Think the stock market looks like a jungle? Do you fear that you won’t have a chance when you finally ante up to buy a stock? The truth is there are ways to name your price and the amount you’re willing to pay for a stock or accept on the sale of shares.
The trick lies in the type of order you place with your broker. Many investors don’t realize that you can specify just when and how to purchase the stock you’ve targeted for your portfolio. That’s important when you calculate returns. A 50 cent move by a $20 stock seems small, 2.5% to be precise, but it looks large when you see the return. For instance, if the stock moves just $2 all year long, you’ve lost out on 25% of your total return. To help ensure you get the price you want, we’ve listed a few of the terms that are best to know when you invest in stocks.
Market order: A market order is an instruction to buy a certain number of shares at the best price currently available. It’s a good idea to check with your broker or with an online service to see what price the stock you want to buy is currently trading at.

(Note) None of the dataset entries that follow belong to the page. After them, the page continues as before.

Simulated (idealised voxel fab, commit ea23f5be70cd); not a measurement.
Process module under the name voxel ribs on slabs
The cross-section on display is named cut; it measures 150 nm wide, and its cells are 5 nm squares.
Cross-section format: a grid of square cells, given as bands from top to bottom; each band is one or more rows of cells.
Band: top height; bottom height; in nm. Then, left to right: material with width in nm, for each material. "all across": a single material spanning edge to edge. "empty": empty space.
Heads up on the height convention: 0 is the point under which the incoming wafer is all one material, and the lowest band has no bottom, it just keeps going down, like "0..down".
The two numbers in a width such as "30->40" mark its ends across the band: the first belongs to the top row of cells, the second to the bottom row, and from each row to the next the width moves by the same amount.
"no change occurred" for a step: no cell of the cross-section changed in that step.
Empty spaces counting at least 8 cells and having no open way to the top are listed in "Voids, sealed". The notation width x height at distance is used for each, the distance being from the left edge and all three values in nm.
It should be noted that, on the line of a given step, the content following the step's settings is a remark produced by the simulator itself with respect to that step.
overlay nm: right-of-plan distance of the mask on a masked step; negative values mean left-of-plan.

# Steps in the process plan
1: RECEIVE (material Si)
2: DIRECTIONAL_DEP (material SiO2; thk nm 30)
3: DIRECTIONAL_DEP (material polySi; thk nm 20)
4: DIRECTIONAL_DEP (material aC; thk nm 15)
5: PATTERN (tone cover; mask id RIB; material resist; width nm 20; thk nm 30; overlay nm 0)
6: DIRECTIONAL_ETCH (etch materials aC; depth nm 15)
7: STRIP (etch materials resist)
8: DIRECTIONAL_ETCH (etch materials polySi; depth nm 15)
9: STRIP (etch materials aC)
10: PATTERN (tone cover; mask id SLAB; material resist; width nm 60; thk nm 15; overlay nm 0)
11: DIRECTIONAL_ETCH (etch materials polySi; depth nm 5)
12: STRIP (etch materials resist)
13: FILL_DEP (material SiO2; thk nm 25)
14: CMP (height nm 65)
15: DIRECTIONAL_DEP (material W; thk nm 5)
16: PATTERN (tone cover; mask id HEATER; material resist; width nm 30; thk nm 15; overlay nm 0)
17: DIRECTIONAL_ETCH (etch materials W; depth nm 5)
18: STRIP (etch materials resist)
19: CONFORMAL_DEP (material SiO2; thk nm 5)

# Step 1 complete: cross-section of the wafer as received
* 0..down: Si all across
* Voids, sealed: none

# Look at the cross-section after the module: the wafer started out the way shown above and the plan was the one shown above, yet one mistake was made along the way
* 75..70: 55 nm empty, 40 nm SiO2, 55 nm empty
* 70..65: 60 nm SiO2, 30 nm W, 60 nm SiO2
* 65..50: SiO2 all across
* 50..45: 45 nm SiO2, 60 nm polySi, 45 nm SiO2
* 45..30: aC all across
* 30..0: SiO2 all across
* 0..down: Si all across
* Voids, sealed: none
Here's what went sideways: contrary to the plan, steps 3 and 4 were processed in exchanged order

Limit order: When you place a limit order, you specify just what is the highest price you’re willing to shell out for shares if you are in the market to buy, and the lowest offer you’d be willing to entertain should you be selling. If the broker can’t meet your price or do better, the order won’t be executed.
Stop order: A stop order helps limit your losses on a stock trade by specifying a price at your beyond which your broker has instructions to buy or sell shares. If you place a stop order for $25 on shares of IBM at a time when Big Blue is fetching $30 a share, the minute the company’s shares reach $25, your broker will purchase them for you.